LRU queue or heap data structure implementation?
Jay Nelson
jay@REDACTED
Thu Nov 24 06:15:00 CET 2005
Richard Cameron wrote:
>
> ... so this sounds like a purely in-memory database where each "row"
> of data is actually a process, with a mind of its own. I'm sure if
> you took that to its logical conclusions you could build a
> particularly wacky variant of a relational database (where foreign
> keys between "rows" are paths you can send messages over).
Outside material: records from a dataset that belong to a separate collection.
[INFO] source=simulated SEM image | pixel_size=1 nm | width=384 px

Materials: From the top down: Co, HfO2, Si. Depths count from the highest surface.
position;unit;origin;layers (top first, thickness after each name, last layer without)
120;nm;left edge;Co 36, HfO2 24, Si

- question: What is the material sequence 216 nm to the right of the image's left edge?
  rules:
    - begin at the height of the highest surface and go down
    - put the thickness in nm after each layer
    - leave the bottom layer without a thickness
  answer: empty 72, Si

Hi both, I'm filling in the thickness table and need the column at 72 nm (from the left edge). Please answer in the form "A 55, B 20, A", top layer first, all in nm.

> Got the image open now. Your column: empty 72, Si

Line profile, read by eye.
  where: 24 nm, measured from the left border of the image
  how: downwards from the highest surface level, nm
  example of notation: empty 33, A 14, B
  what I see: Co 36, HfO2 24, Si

Hmm, a little further than I was thinking. I forgot to put the
assumptions I thought I read from your post and a browse of your website:
1) Most accesses are read accesses only
2) You want to retrieve data from database and wrap it in HTML for delivery
3) You would like to lighten the load on your server
4) Updates could be more costly to the user
1-3 can be gotten by one retrieval from the DB starting a process which
prepares the HTML. Subsequent request just return the same HTML (or a
slight variant) directly from the running process without visiting the
database.
4 requires killing the HTML process, updating the database as now and
respawning the process as a new request.
Timeouts just free memory occupied by previously spawned and wrapped
HTML tidbits from the database. If no one has requested them recently,
you can safely throw them away. The timeout time should be relative to
the construction time, CPU effort and frequency of user requests, with
an eye towards the amount of memory consumed. Frequently visited pages
that don't change often (e.g., FAQ page) can be "pinned" to the cache so
they aren't killed unless the data is stale.